Big Mac’s comeback: McDonald’s to reopen in Ukraine
The burger giant has pulled its business out of Russia after Moscow sent troops into Ukraine last February.
McDonald’s will start reopening some of its restaurants in Ukraine in the coming months, a symbol of the war-torn country’s return to some sense of normalcy and a show of support after the American fast-food chain and others pulled out of Russia.
The burger giant closed its Ukrainian restaurants after Russia’s invasion nearly six months ago but has continued to pay more than 10,000 McDonald’s employees in the country.
McDonald’s said on Thursday that it will begin gradually reopening some restaurants in the capital, Kyiv, and western Ukraine, where other companies are doing business away from the fighting. Western businesses like Nike, KFC and Spanish clothing retailer Mango are open in Kyiv.
“We’ve spoken extensively to our employees who have expressed a strong desire to return to work and see our restaurants in Ukraine reopen,” Paul Pomroy, corporate senior vice president of international operated markets, said in a message to employees. “In recent months, the belief that this would support a small but important sense of normalcy has grown stronger.”

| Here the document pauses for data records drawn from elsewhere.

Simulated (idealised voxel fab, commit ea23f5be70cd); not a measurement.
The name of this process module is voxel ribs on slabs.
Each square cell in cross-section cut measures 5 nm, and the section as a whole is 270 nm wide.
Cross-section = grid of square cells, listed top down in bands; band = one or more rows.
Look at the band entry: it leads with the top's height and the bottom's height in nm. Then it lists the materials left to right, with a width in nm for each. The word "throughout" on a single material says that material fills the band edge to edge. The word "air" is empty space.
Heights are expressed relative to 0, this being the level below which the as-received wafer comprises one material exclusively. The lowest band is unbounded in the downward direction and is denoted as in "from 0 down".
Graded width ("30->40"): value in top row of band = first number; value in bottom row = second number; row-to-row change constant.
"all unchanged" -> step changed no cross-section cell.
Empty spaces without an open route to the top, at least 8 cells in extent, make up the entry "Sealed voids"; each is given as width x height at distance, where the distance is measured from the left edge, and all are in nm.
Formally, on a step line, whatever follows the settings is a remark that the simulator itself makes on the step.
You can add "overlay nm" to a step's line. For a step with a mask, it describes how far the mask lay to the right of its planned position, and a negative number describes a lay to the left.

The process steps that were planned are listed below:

The Ukrainian economy has been severely damaged by the war and restarting businesses, even in a limited capacity, would help. The International Monetary Fund expects Ukraine’s economy to shrink by 35 percent this year.
McDonald’s has 109 restaurants in Ukraine but did not say how many would reopen, when that would happen or which locations would be the first to welcome back customers. During the next few months, the company said it will start working with vendors to get supplies into restaurants, prepare those stores, bring back employees and launch safety procedures with the war still raging to the east.
While it will start to reopen in Ukraine, McDonald’s has sold its 850 restaurants in Russia to a franchise owner. That came three decades after McDonald’s opened its first location in Moscow, becoming a powerful symbol of easing Cold War tensions.
McDonald’s had shuttered hundreds of Russian locations in March, costing the company about $55m per month. Selling its Russian restaurants was the first time the company has “de-arched”, or exited a major market.
Alexander Govor, who held a licence for 25 McDonald’s outposts in Siberia, has begun reopening former McDonald’s locations under the name Vkusno-i Tochka, or Tasty-period.